This is the first part in a series of blog posts where I will provision HashiCorp Nomad on Microsoft Azure.
The idea of this blog series is to begin from the start and work towards having a reliable Nomad cluster on Azure. How many parts this blog series will contain remains to be seen.
The full source code discussed in this blog series is available on this GitHub repository:
Accompanying git repository for my blog series on “Nomad on Azure”
Specifically for this blog post, see the part01 directory of the repository.
What is HashiCorp Nomad?#
You have most likely heard about Kubernetes. Nomad is similar to Kubernetes. There are things that Kubernetes can do that Nomad can’t, and vice versa. The general idea of the two platforms is the same: running and orchestrating application workloads.
Nomad comes as a single binary. You can run Nomad on your local machine for testing purposes. Nomad runs on Windows, Mac, and Linux.
In a production scenario or in any other shared environment you should run Nomad on dedicated machines. You could run Nomad on a Kubernetes cluster, but that does not make any sense. In this blog series we will run Nomad on Azure virtual machines.
Nomad can run either as servers or clients. The same Nomad binary is used in both cases, the only difference is how you configure Nomad through configuration files. The configuration files are written in the HashiCorp Configuration Language (HCL). Nomad servers are responsible for orchestrating and placing workloads on clients. Nomad clients are responsible for running the workloads.

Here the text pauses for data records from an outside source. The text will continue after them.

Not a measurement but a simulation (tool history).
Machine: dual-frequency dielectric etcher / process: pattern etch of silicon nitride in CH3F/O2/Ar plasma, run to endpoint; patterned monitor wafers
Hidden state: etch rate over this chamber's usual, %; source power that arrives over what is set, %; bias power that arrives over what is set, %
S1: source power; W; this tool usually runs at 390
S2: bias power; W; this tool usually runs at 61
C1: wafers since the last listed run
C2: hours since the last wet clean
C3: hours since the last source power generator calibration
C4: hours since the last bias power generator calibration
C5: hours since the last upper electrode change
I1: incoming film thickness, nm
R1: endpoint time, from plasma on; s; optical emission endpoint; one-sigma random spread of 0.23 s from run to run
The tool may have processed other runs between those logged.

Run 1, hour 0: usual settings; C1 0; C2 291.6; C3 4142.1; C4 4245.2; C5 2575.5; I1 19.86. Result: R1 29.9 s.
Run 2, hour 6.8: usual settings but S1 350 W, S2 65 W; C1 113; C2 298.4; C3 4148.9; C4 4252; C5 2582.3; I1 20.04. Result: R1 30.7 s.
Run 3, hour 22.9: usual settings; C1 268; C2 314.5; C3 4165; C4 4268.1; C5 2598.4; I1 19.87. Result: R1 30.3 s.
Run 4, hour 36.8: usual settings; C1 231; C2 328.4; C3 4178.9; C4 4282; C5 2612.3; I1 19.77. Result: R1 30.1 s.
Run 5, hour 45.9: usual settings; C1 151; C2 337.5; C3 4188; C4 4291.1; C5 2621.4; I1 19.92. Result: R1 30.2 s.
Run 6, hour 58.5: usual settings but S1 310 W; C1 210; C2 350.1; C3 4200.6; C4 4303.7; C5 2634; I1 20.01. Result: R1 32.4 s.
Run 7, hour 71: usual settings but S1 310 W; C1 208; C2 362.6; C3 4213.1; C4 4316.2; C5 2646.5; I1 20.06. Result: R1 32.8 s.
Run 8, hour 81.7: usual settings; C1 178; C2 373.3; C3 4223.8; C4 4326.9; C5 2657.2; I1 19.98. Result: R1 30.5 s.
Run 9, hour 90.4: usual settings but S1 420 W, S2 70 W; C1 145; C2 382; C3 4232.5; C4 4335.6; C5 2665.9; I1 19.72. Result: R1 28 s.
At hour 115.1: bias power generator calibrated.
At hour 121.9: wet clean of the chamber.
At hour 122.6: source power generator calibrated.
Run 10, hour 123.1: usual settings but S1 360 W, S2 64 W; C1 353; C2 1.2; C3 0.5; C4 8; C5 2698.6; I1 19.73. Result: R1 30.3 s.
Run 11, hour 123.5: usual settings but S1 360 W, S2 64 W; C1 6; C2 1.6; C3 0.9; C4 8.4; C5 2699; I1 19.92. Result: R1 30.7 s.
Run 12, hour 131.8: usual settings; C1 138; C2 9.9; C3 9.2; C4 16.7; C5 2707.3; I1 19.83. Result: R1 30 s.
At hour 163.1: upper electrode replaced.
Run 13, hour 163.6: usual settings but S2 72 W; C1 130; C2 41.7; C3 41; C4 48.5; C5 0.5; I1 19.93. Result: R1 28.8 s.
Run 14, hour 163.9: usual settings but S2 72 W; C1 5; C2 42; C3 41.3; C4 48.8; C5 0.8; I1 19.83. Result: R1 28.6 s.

A Nomad cluster should consist of at least three servers, and at most seven servers. The cluster can include any number of clients.
A Kubernetes cluster can orchestrate containers based on container images (e.g. Docker). Nomad provides more options. You can run containers similar to Kubernetes, but you can also run scripts, Java JAR files, and more. You must install task drivers on your Nomad clients to support running different types of artifacts.
In this and the following blog posts in this series we will encounter many of these details. To get the full picture of what Nomad is, visit the documentation.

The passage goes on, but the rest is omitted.